Wednesday, February 3rd, 2010

The UK could face power shortages in the years ahead, according to the energy regulator, Ofgem.

The regulator also warns that a significant number of consumers may not be able to afford the higher energy prices they will have to face.

Ofgem says there is “reasonable doubt” about whether the UK’s energy market will be able to deliver sustainable supplies in the coming decade.

The industry needs £200bn of investment, Ofgem said.

Faced with unprecedented challenges we’re looking at new solutions to protect security of supply
Alistair Buchanan, Ofgem chief executive

However, Ofgem believes energy companies may need stronger incentives before committing that level of funds.

In its report, Ofgem says the UK’s open competitive energy market could fail to deliver secure, sustainable supplies in the coming decade.

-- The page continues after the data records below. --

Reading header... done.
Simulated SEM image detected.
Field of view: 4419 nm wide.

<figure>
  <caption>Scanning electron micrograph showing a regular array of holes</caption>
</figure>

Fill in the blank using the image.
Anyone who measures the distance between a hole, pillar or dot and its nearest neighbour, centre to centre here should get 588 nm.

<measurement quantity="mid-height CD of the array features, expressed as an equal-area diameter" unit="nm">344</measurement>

Chief executive Alistair Buchanan told BBC News: “Faced with the unprecedented challenge of carbon prices, the unprecedented challenge of the credit crunch and the unprecedented challenge of maintaining international supplies, we’re looking at new solutions to protect security of supply.”

Among its range of solutions Ofgem suggests that companies should be required to deliver more generation capacity and gas storage.

It also suggests that the industry should revert to a form of centralised market control, which if adopted, would amount to the biggest shake up in the industry since privatisation.